Class SimpleQueryParser

java.lang.Object
org.apache.lucene.util.QueryBuilder
org.apache.lucene.queryparser.simple.SimpleQueryParser

public class SimpleQueryParser extends QueryBuilder
SimpleQueryParser is used to parse human readable query syntax.

The main idea behind this parser is that a person should be able to type whatever they want to represent a query, and this parser will do its best to interpret what to search for no matter how poorly composed the request may be. Tokens are considered to be any of a term, phrase, or subquery for the operations described below. Whitespace including ' ' '\n' '\r' and '\t' and certain operators may be used to delimit tokens ( ) + | " .

Any errors in query syntax will be ignored and the parser will attempt to decipher what it can; however, this may mean odd or unexpected results.

Query Operators

  • '+' specifies AND operation: token1+token2
  • '|' specifies OR operation: token1|token2
  • '-' negates a single token: -token0
  • '"' creates phrases of terms: "term1 term2 ..."
  • '*' at the end of terms specifies prefix query: term*
  • '~N' at the end of terms specifies fuzzy query: term~1
  • '~N' at the end of phrases specifies near query: "term1 term2"~5
  • '(' and ')' specifies precedence: token1 + (token2 | token3)

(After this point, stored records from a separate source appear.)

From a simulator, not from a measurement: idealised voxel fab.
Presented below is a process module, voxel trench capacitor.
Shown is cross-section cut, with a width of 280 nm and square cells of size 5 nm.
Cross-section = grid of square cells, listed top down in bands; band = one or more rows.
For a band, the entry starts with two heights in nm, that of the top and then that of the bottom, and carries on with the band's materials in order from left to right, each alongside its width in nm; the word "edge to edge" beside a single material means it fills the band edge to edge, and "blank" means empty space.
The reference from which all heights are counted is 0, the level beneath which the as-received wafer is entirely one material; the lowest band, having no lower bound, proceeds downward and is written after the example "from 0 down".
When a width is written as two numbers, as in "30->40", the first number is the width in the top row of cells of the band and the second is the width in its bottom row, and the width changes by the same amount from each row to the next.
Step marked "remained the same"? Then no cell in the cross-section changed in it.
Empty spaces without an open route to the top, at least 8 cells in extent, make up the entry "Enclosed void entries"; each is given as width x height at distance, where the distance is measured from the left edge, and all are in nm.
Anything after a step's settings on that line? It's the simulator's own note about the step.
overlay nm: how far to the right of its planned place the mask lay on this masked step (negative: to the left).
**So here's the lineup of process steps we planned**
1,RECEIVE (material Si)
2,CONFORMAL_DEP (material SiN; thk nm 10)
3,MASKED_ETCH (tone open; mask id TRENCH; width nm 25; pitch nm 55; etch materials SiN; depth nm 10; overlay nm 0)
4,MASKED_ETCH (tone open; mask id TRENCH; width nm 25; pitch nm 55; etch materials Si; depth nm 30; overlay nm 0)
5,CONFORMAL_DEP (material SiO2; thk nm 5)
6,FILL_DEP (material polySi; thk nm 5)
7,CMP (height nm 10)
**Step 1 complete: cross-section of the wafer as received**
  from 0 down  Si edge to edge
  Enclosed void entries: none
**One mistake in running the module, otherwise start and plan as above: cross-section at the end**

The default operator is OR if no other operator is specified. For example, the following will OR token1 and token2 together: token1 token2

Normal operator precedence will be simple order from right to left. For example, the following will evaluate token1 OR token2 first, then AND with token3:

token1 | token2 + token3
Escaping

An individual term may contain any possible character with certain characters requiring escaping using a '\'. The following characters will need to be escaped in terms and phrases: + | " ( ) ' \

The '-' operator is a special case. On individual terms (not phrases) the first character of a term that is - must be escaped; however, any '-' characters beyond the first character do not need to be escaped. For example:

  • -term1 -- Specifies NOT operation against term1
  • \-term1 -- Searches for the term -term1.
  • term-1 -- Searches for the term term-1.
  • term\-1 -- Searches for the term term-1.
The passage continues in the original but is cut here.